XEOM 1 - A novel microscopy system for the chemical imaging of heritage metal surfaces
© Dowsett et al.; licensee Springer. 2015
Received: 13 October 2014
Accepted: 26 February 2015
Published: 1 May 2015
We describe a novel microscopy system which can obtain chemical maps from the surfaces of heritage metals in air or a controlled environment. The microscope, x-ray excited optical microscope Mk 1 (XEOM 1), forms images from x-ray excited optical luminescence (XEOL) induced by illuminating a few square millimetres of the sample with monochromated x-rays (broad beam or macroprobe illumination). XEOL is a spectroscopy tool in its own right and can, under the right circumstances, also be a vehicle for x-ray absorption spectroscopy. This (usually) synchrotron based technique provides information on the chemical state and short-range atomic order of the top few microns of a surface. It is thus well suited to heritage metal corrosion studies and is complementary to synchrotron x-ray diffraction.

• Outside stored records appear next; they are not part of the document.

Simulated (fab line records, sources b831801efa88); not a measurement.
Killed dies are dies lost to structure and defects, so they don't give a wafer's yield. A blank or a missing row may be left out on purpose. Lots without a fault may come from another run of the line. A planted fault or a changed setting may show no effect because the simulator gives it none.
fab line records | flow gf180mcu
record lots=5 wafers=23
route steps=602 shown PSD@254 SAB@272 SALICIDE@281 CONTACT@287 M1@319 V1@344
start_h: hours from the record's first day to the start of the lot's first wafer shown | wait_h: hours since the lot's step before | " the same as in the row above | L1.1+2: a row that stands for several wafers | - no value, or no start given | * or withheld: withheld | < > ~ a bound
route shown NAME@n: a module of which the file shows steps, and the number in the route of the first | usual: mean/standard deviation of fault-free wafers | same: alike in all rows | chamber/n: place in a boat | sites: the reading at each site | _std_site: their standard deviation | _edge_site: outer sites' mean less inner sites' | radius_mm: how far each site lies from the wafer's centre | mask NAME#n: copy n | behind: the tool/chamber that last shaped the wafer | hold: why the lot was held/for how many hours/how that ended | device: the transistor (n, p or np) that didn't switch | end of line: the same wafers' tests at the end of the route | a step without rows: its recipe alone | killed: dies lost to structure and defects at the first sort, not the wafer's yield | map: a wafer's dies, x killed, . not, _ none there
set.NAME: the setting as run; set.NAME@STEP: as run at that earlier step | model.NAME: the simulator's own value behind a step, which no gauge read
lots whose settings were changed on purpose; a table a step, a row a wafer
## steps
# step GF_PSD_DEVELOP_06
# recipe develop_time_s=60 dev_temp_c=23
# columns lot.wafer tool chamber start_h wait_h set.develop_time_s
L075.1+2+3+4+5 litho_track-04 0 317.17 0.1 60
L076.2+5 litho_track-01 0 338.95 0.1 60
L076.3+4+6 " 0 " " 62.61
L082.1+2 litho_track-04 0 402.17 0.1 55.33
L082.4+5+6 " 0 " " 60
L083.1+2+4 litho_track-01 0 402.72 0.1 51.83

Imaging can be performed by scanning the sample under an x-ray microprobe. We show elsewhere that the power density needed for image acquisition on a reasonable time-scale is high enough to damage a patina and modify its chemistry. Although the damaged region may be invisible to the human eye, the data are characteristic of the damage and not the native chemistry of the surface. A macrobeam power density can be 4 orders of magnitude smaller than that for a microbeam and no surface modification was observed on test samples. Features of the instrument are demonstrated using copper test surfaces with a spatially varying patination to establish the ground work for the imaging of copper, cuprite, nantokite and atacamite/paratacamite and a first application from a bronze chain mail link. In parallel we have developed a suite of imaging software which can process XEOM image stacks to produce reduced data sets characteristic of various aspects of the surface chemical map. These include edge-shift (oxidation state) images and edge height (high contrast) images and spectra from user defined regions of interest.
The technique can map the oxidation state of a surface from shifts in the absorption edge energy across columns of pixels in an image set, and map particular compounds from their characteristic XANES spectra. Optically filtered images give improved chemical selectivity and the data sets contain as yet untapped information sources.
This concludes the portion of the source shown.